The Bliss Blog

How to Cope if Your Long Term Relationship Breaks Up

in Relationships
The Author
Vance Larson
This verified expert offers personal coaching services
Posted on Jun 28

You’ve been together forever. You can’t image your life with without them. You’ve explored the world, and made a family. Been though the good and bad times. There have been anniversaries, birthdays, job promotions and have lived together. Your one and only is your anchor. But now they’re gone. They have left you for another. It’s anchors away.

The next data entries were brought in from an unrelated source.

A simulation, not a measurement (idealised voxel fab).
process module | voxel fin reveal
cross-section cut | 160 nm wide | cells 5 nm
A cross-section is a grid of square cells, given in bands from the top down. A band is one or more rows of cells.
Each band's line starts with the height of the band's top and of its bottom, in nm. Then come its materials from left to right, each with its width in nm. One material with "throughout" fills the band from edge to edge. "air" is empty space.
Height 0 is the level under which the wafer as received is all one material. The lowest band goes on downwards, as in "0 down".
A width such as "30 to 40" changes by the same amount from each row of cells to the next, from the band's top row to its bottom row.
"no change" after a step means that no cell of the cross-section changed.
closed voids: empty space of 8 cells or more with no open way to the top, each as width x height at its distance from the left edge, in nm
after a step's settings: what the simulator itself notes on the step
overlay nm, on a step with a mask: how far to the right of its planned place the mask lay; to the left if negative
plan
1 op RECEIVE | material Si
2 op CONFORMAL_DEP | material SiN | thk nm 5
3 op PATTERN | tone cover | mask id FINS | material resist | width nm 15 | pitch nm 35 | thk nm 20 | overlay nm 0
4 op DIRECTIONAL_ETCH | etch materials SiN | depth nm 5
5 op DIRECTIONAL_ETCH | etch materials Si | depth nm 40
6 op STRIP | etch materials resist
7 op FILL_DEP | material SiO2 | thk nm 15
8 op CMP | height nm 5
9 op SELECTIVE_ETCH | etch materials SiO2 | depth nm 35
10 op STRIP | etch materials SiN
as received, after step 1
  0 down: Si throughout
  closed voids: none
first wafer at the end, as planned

I have long spoken about anchors. In a nutshell, an anchor is something that we are tied to that keeps us from going off course. We don’t drift, because are connected to a foundation. Sure, there might be some small drifting, however that line that keeps you connected, ensures you will not go far. One night, the waves were a little choppy and you went to bed anyway. Out of the blue the storm rages, and you suddenly realize that the line has snapped and you’re without an anchor. You are a drift in uncharted waters. You have no foundation that you’re tied to. Now what?

I have seen good people turn bad. Hopeful people turn hopeless. And the strongest crumble when their significant other leaves them. I’m not talking about dating for 2 years and then they’re gone. I am talking about having spent a good part of your life together and then all that you’ve ever know, is gone. The captain has lost their first mate.

This morning I had this conversation with my wife. Like I often do, I ask her these hypothetical questions before I write or lecture. While I often lean on my experiences as being both a coach and counselor for 3 decades, I like to get her opinion, because she never pulls any punches. I asked her what she would do and feel if I suddenly left. First she said she would check the finances, to see if she would have to uproot herself. Then she quickly said she would be hurt, then mad, and then move on. This was interesting to me, because I could literally see her working through it in her own mind and then she pulled back some additional layers of insight.

She went onto to say that she would probably move in with family for a little while. I then asked her about faith. She said at first, it would be family over faith that would get her through but then she realized who she was deep down inside. She said then she would move out on her own, because it truly would be faith over family. It wasn’t meant to be an exercise, but I am glad it played out that way. She found her anchor in a matter of a few minutes. (One of the many reasons I married her).

So what is my point? My point is what are your anchored to? None of us want to imagine being without our loved one. (Okay, maybe some of you do. Insert your own humor here). But these things can happen. Over the past 3 decades in my practice, I have seen more than a few of them. What I find interesting is that some people focus, while other people fold. Those couples that have been together the longest, seem to have multiple anchors and when such an event like losing their spouse happens, they are not adrift. They know who they are, and they still have some sort of foundation. Yes it hurts and yes, it is painful, however they recover. Due to their existing anchors, even through the water is choppy, they lose little ground. They know where they’re on the map and they begin the next chapter of their life, when they are ready to raise the anchor.

Having several anchors will serve you well

You know the old saying never put all your eggs into one basket? Well, we do, I think it’s only natural. It is unhealthy to only have one anchor (meaning your spouse). Whether it is family, faith, job, community or something else that you are passionate about, having several anchors will serve you well.

And if you think having more than one anchor is detrimental to your relationship? In my experience providing hospice work for example, there is a peace that belongs to the departed, knowing that their loved one will go on. I know it’s not the same thing as your spouse walking out on you but try and think of it in these terms. If your significant other has multiple anchors, in most cases it takes pressure off of your relationship. There is a beauty and strength to the couples that have figured this out.

In the case of my wife and I, I would be leveled if she suddenly left. After all we have been together forever. I have multiple anchors (my meditation, my counseling practice, and my desire to serve), I know I would be alright. There would definitely be a grieving process, however I know in my heart, that I would eventually pick up my anchors, and sail again.